I’m trying to figure out the how to operate and use an encoder to maintain speed on our shooter.
SetDistancePerPulse() - If our wheel circumference is 10cm then we should set SetDistancePerPulse(10/NUMBER_OF_PULSES). Using the GetDistance() will get the total distance in cm and the getrate() will get the cm per second. is that correct?
pulses - We are using http://www.andymark.com/E4T-OEM-Miniature-Optical-Encoder-Kit-p/am-3132.htm.
The spec indicate:
Cycles per Revolution: 360
Pulses per Revolution: 1440
Which one should we use? when we use 10/1440 we get rates and distanses that doesnt make sense. my feeling is that 10/250 make more sense.
decoding scale - what exactly is the decoding scale and how does it affect our calculation?
PIDController.SetSetpoint() - If we trying to get 10cm per second should we set PIDController.SetSetpoint(10) ?
If your wheel RADIUS is 10cm, then you should set setDistancePerPulse(10 * (2 * pi)/PULSES_PER_REVOLUTION). GetDistance will then get the total distance in cm and getRate will get the total cm per second.
Use ppr. The reason your values don’t make sense is because you used circumference instead of radius.
I was never too sharp on this, but I BELIEVE 4X will result in you getting your ppr, while 1X will get you your cpr. In other words, you will get 1440 pulses with 4X and 360 pulses with 1X. I might have them flipped though.
Depends on what your PID controller is controlling. If it’s controlling speed, sure. This purely depends on if you’re feeding rate or distance into your PID controller.
EDIT: Major math error on my part. It should be 10*(2*pi)/PULSES_PER REVOLUTION
Are you sure we should use the radius and not the circumference??
AFAK pulses represents degrees, so circumference/ppr will get the distanse per degree or degree fraction.
Linear displacement = angular displacement * radius. You may have seen this written as d = Θr in your physics class. You are correct that each pulse represents some number of degrees. In your example, one pulse represents .25 degrees (360/1440).
I’m sorry for any confusion I caused. It’s late at night over here and I forgot to check over my work. Haha. If you know the number of pulses per revolution, you therefore know the number of radians per pulse.
RPP = 2*pi/PPR.
Knowing this, combined with d = Θr, we know that each pulse will travel us a linear distance of RPP * r. In your case, this would be (2 * pi)/(1440) * 10 cm, for a 10 cm radiused wheel.

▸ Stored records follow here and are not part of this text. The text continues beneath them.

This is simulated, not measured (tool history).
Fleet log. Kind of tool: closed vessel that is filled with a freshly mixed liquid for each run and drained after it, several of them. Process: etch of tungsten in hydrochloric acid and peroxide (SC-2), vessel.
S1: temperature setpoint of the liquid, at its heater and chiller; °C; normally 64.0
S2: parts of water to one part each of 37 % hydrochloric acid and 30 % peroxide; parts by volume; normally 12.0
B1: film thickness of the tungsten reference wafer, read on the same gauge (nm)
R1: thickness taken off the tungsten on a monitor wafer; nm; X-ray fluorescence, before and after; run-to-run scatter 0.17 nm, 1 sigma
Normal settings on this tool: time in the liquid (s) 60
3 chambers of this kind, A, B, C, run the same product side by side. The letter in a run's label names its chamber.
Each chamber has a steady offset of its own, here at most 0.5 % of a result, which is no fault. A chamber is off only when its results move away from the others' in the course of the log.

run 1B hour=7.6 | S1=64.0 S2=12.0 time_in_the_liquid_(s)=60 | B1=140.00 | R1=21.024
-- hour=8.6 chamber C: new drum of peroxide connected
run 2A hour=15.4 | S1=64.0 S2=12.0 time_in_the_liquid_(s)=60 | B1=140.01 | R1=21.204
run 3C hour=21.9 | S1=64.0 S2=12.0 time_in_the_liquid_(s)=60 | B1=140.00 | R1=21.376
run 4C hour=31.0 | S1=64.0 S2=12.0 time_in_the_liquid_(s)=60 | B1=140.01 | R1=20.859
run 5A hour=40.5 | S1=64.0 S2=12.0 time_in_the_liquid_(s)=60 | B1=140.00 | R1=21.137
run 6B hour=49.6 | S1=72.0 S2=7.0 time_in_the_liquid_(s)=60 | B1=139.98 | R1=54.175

1x and 4x decoding affect which edges the FPGA counts, but not the reported distance. When you select 4x, WPILib scales the output to be the same as 1x, ie if DistancePerPulse is 1, in 4x you would get values of 1.0, 1.25, 1.50, 1.75, 2.0, and in 1x you would just get 1.0, 2.0, etc.
The FPGA measures rate by timing successive pulses. In 4x decoding, the next pulse is from the opposite channel, which means that you will see a lot of noise. If you look phase relation specs for the the E4T, the relationship can vary by up to 60 degrees, which means you could get 2/3 of the measurement as noise. It’s much better to use 1x decoding for rate, so the same edge is always being counted. It’s also better to use a lower resolution encoder, so that there is a longer time period between pulses.
This is based on using the roboRIO for decoding the encoder. If using the Talon SRX, the opposite applies, it’s rate algorithm wants a very high resolution encoder (although this might not be an issue with the 2.22 firmware).
Im not sure i understand the scaling thing.
if 4X output higher resolution to 1.25, 1.50 VS 1, 2 of the 1x, where is the scaling?
Does it affect the DistancePerPulse calculation from our side? we devide the circumference by 360 or 1440?
What about measuring distance? should we use 4x decoding?